Affordability Index: Who is this for, exactly?

The new HUD housing/transport location tool has made a minor ripple in the urbanist blogosphere. The hope, as stated by HUD is to,"...to provide the public with reliable, user-friendly data and resources on combined housing and transportation costs to help consumers, policymakers, and developers make more informed decisions about where to live, work, and invest."  There have already been a couple of blog posts at sites like Next City and DC Streetsblog that have played with the tool and speak on its functionality. I don't wish to reproduce this work, but to ask a more fundamental question: Who is this exactly for and what are we trying to show here?

First, the tool is an excellent visualization application. The display is clean, the controls fairly intuitive and you can get a lot of information in a simple format. Kudos to HUD and its partners for making this available. But I also feel that this tool is supposed to provide a service that does not accurately reflect how people make housing decisions. I get it, this is a visualization application. It's not a policy or an office, but the stated goal of the tool does, in fact, hold a particular political orientation.

Succinctly, the tool, in holding up housing options for people as largely a rational exercise in cost tradeoffs, does nothing to interrogate the ways in which we construct housing or provide transit infrastructure. In framing housing choices as basically a rational choice exercise without also recognizing that most households, including all low to moderate income households, actually have an incredibly restricted set of choices based on market power, the tool subtly shifts the onus of housing affordability onto potential residents. This is not to say that this tool is part of a greater insidious project to disenfranchise marginalized populations, but it does show that the framing around this tool's use is based on a rational consumer in a depoliticized landscape of housing and transportation costs that are simply presented.

More specifically, while the tool offers a set of idealized populations you can map with that can offer some rather stark comparisons (the first image is a map of Portland's affordability index for a "region typical" household making around 56k a year):


It's clear your "region typical" household basically has their pick of spots. This may be the closest one can get to an idealized decision structure for a household. There are clear tradeoffs to be seen, at least for the rental market. When taking home ownership into account the decisions change drastically (again for "region typical" household):


We see a large jump in prices. This is largely a reflection to the really tight housing market we have in the region right now and you can identify some of the areas in the city and outer parts of the region that are still affordable and, in the case of Portland proper, is quickly being converted bought up by better off households.

Now, what does this same market look like for the "low income" category?


The difference is there in stark relief. Low income renters, on average, are looking to spend 54% of household income on housing and transit. More recent rental market changes are especially evident in this map. Northeast and central east Portland are now areas where most low income households can be expected to pay nearly half of their income on housing and transport even though these areas are central to the region. For low income homeowners or prospective homeowners the difference is even more stark:


Uhhhhh...so....yeah. Nothing much to say here, really. If a low income household is able to buy a home (an unlikely proposition given still-tight lending standards and the hot market in PDX) this household can expect to 80% of its income on housing and transit. 

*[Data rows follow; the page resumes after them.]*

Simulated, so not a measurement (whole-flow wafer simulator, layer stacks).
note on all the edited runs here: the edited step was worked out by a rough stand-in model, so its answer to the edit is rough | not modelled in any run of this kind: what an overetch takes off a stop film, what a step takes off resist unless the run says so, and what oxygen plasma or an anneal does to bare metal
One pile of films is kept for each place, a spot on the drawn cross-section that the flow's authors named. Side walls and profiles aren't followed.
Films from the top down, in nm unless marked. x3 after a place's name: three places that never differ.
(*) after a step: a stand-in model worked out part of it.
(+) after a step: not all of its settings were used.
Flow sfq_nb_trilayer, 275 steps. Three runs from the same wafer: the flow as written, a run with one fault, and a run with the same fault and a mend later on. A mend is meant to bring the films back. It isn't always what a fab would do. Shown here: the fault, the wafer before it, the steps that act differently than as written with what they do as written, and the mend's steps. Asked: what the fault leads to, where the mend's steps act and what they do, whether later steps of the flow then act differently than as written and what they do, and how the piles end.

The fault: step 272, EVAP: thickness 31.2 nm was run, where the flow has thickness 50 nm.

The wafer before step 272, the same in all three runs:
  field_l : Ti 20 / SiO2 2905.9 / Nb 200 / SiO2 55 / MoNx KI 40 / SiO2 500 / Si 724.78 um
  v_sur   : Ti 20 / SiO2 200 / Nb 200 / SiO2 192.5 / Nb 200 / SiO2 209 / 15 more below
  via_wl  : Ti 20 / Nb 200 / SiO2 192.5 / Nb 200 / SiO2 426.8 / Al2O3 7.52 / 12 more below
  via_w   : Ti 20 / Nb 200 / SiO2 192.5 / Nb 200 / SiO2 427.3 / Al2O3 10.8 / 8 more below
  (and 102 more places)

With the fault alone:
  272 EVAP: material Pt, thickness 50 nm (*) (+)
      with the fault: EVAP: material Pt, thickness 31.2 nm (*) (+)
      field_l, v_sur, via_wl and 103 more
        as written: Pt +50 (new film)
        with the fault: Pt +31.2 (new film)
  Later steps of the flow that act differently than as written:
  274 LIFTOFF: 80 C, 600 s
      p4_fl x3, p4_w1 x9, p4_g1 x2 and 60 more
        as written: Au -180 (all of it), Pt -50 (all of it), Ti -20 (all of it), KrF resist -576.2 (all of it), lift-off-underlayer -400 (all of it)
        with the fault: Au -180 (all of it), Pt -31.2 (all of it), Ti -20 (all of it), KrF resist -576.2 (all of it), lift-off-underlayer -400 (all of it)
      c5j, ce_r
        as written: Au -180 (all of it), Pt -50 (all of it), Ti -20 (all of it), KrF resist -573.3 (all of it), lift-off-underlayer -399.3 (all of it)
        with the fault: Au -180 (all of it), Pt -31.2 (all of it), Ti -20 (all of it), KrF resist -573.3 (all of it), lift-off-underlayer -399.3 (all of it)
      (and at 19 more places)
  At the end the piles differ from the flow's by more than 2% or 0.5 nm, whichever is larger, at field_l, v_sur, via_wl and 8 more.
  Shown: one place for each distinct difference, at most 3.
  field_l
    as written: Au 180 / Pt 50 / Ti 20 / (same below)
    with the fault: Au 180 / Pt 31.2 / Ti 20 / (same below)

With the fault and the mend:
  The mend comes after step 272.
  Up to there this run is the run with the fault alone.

It's clear that low income households, both renters and homeowners, have a much more restrictive set of "options" available to them in terms of housing and transportation. This is to be expected in a system where housing provision is primarily left to market forces. There's nothing really new here, but it's always good to be able to visualize such stark disparity in simple ways. But if this affordability index tool is designed for policymakers and planners, then I'm wondering what this actually adds to planning or policy practice? Planners already know that housing and transportation are large costs and that these costs are borne more heavily on low income households. I don't know if this tool is telling us anything new or unique. If this tool is showing planners something new, then those planners don't deserve the title.

The obvious rejoinder to this observation is that this simply a tool and planners and policymakers can use it different ways. As a visualization tool it can display disparity in stark, unmistakeable terms that can help when engaging with elected officials or the public. Its simple interface allows for folks outside public planning agencies and government to make similar arguments as long as they have access to a decent computer and internet access (a barrier, but one that is being slowly broken down). In this way, it can potentially be useful as a tool for a particular political project, but as an actual analysis tool it is lacking. 

One gap, an entirely understandable one given model constraints but still big, is that you cannot disaggregate households on different demographic characteristics (see methodology here). For example, you cannot separate households by race and compare. Why is this important? Because household income varies widely among different racial/ethnic groups. In Portland, for example, median household income by race (ACS 5yr-2011) taken from Social Explorer:


The regional typical household for Portland makes around 56k a year for the HUD tool. But we can see that the only racial group that comes close to being a "typical" household is that for White households. Admittedly, this is a very White region compared to others, but this difference here is still striking. Planners and policymakers can see that if they're planning for households other than White ones, then they need to really focus on making housing available more generally to low-income populations, in particular Black households. But the tool, as offered, can't show planners that kind of detail or difference. This severely limits its potential as an actual tool of analysis for planners. As offered, the tool does not really give an accurate representation of housing or transport costs except at the most general of levels. 

For equity oriented planners, or for planners who want to be able to better track, analyze and display difference within their cities, this tool obscures much more than it can potentially display. I recognize the limits of creating a standalone web mapping tool, let alone one that is as easy and kind of fun to use as this one, but I have a hard time seeing the upside here. At least when it comes to planners making use of this. Add to that the implicit rational choice orientation of the tool that depoliticizes and obscures the role the market and market actors play in restricting housing to those who can afford it and the tool loses even more value. 

Overall, I give this tool a C- in terms of utility for planners or policymakers looking for analysis. It can maybe help planners to ask some deeper follow up questions on distribution, but, in my opinion, they should already be asking those questions. I'm inclined to give it a B or B+ for visualization in a simple, easy to use web format. What say you all? Is this a move forward? Does it potentially move HUD's mission forward? Does it help planning or planners?